If you haven’t had the opportunity to partake in dim sum yet, stop what you’re doing.  I mean it – stop surfing the internet, stop reading this post, just get up and go now.

I’ve wanted to try dim sum for quite some time – I had ample opportunity in London when I was studying abroad, and I simply never had time to go when my flatmates were heading to their favorite dim sum restaurant.  Then Boyfriend’s roommates ordered it during my accidentally-extended stay in Boston during a snowstorm, and it’s been haunting my thoughts ever since.  Since I’ve also been pining away for a trip to NYC for the day, I decided that while Boyfriend was home for the week, I’d better take advantage and drag his butt to Chinatown.

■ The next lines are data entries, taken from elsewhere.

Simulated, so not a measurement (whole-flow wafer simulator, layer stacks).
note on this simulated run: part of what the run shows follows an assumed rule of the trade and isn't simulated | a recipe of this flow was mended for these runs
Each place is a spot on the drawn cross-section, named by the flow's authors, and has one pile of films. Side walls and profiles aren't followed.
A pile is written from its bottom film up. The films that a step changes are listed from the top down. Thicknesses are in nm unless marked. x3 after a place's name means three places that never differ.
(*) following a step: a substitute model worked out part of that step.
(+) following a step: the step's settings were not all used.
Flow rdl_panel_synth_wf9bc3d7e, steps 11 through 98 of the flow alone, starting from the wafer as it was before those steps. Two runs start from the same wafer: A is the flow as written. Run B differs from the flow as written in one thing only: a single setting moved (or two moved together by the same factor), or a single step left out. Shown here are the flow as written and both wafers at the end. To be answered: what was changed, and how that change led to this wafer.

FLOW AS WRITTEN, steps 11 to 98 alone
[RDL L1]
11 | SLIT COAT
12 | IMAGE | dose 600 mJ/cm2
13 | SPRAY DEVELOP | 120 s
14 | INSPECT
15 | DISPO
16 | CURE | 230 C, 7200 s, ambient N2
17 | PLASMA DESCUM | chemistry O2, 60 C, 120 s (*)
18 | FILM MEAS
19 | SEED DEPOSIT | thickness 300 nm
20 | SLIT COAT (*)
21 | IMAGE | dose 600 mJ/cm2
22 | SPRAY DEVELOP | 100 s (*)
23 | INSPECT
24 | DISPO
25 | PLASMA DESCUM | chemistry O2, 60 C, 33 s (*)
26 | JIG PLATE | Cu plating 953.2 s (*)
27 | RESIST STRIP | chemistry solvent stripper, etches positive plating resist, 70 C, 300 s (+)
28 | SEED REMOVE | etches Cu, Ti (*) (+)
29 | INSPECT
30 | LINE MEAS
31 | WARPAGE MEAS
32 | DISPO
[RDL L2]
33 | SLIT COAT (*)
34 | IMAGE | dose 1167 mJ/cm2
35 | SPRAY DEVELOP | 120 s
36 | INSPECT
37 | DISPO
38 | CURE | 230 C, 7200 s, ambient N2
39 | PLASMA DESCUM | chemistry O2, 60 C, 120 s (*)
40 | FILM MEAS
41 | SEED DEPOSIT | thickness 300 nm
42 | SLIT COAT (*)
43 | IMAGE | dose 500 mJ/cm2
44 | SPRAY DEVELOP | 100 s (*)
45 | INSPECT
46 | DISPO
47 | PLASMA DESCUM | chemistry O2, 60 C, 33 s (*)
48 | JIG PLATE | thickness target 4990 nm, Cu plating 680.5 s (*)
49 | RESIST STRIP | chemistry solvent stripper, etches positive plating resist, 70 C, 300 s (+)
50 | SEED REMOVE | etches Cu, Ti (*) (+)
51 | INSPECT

Did I mention he’s never been to Canal Street?  You can imagine the hilarity when I neglected to warn him about what he was walking into until moments before we stepped off the subway.  He was, to put it mildly, overwhelmed.  And also, entertained – especially when the police sirens started and the, um, vendors frantically tucked their wares into suitcases and shuffled quickly down the street.

But anyway – back to the dim sum.  For those of you that are unfamiliar, dim sum is like Chinese tapas, except that it generally happens in the morning.  The idea is that rather than ordering off of a menu, the dishes are circulated around the restaurant on carts pushed by waitresses who stamp your “check” to indicate what you’ve eaten.  The dishes are all small plates – generally 3-4 of each offering, depending upon what the dish is.

We opted for the enormous Jing Fong dim sum hall in Chinatown for our first experience, mostly because it got the best recommendations on the websites I read.  Also, it’s huge, elaborate, and reportedly delicious.

Still, I wasn’t prepared for its size.  The line outside was daunting, and while it encouraged us that so many people were willing to wait, I was hungry and I wasn’t about to wait an hour to eat my vegetable dumplings.  I was skeptical when the hostess told me it would be only 15 minutes, but I took our scrap of paper with the number 72 (as she called number 40 to be seated) and stood quietly in the corner.  And honestly?  If we waited 10 minutes, I’d be surprised.  They whipped right through the 32 groups in front of us, and before we knew it, we were premitted to go up the escalator with the other lucky diners.  That’s right.  I said escalator.  It’s that enormous.  We were seated with a group of 5 charming Long Islanders, whose 10 years of dim sum experience were greatly appreciated by both myself and Boyfriend.

As for the food – well, let’s just say, I’ll be going back soon.  Not only was everything delicious, unique, and so cheap, but the experience itself was invaluable.  So festive, so original – by far one of the coolest restaurants I’ve ever been to.  I may not have tried the tripe or chicken feet this trip, but hey – baby steps.  It’s not like it’s the last time I’ll be enjoying dim sum.